Sunday, August 06, 2023

Rasputin's daughter

Maria Rasputin with a picture of her father
(click any image to enlarge)

Grigori Rasputin, the infamous Mad Monk of Tsar Nicholas II's court, started as a preacher in Siberia. He gained a reputation as a holy man and eventually made his way to St Petersburg where he caught the eye of the Tsarina Alexandra. Because she believed that Rasputin had healed her sickly son Alexei, he became a favorite of hers and soon moved into the court. Rasputin had a wife, two daughters and a son. They moved into the court as well, and the children were tutored in social graces and became friends with the Tsar's children.

By 1915 things were not going well for the Russians in WWI. Rasputin, who was a drunkard and a womanizer along with being a charlatan, was unpopular and blamed for discrediting the royal family. In 1916 a group of conspirators shot and killed Rasputin (the stories that he was also poisoned and tossed still alive into an icy river are almost certainly embellishments). 

His family continued to live in the court until the October Revolution of 1916. At that point the Tsarina gave them some money and suggested that they flee from Russia. Only Maria, the eldest daughter, escaped to Europe. Her mother and brother disappeared into Russian labor camps and her sister died of mysterious circumstances in St. Petersburg.

Maria first returned to her home in Siberia where she married Boris Soloviev. The two of them led a fugitive existence in Russia until they fled to Europe where they travelled from city to city as refugees. They finally settled in Paris where Boris worked in a soap factory, as a night porter, and as a car washer. They had two daughters.   

In 1926 Boris died and Maria was left alone with her two daughters. She made ends meet by working as a maid and a companion to a wealthy fellow Russian expat woman. She then, because of her father's notorious name, got an offer to be a cabaret dancer in Bucharest. I think her act may have involved dramatizing her father's lunatic reputation, which could not have been pleasant for her. Still, she spent several years dancing in Europe. She also published her first book, The Real Rasputin, about her father.

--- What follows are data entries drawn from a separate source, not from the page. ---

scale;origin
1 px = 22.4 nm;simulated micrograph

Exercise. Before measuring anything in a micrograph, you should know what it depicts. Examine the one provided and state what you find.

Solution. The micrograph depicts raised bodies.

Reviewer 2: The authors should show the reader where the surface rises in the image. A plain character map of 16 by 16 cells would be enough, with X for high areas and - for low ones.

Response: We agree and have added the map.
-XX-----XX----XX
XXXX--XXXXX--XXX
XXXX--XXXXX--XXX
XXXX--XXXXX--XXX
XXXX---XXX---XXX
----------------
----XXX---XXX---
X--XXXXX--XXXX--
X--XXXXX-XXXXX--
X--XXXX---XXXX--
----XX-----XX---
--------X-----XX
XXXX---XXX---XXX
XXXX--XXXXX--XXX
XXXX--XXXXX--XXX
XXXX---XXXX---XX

She then moved on to, of all things, being an animal trainer in a travelling circus. She published a second book at this time. In 1935 while working with Ringling Bothers Circus she went to the United States. She was a successful draw. From Atlas Obscuras post The Many Lives of Maria Rasputin, Daughter of the 'Mad Monk':

Americans were unsurprisingly fascinated by Maria, and papers across the country carried pictures of her with captions like, “European wild animal trainer and self-declared daughter of Russia’s ‘mad monk’ tries to hypnotize a circus elephant in Philadelphia.” She was also featured along with other Ringling Brothers stars on the back of a Wheaties box, extolling the cereal as “the breakfast of champions.”

Maria formally immigrated to the U.S. in 1937. After being mauled by a bear she quit the circus, got married and settled in Los Angeles. The marriage did not last. To support herself she became a machinist in a shipyard, becoming one of America's wartime Rosie the Riveters. 

When she retired from the shipyards, she supported herself with Social Security and the occasional babysitting jobs and interviews. She also published her final book Rasputin: The Man Behind the Myth. She died in 1977.

Altogether a remarkable life: from a Siberian village to the Russian imperial palace, on the run from the red army, cabaret dancing in Europe's capitals, animal training acts in circuses, a machinist in the U.S., and an eventual peaceful retirement. She certainly didn't lead a dull life.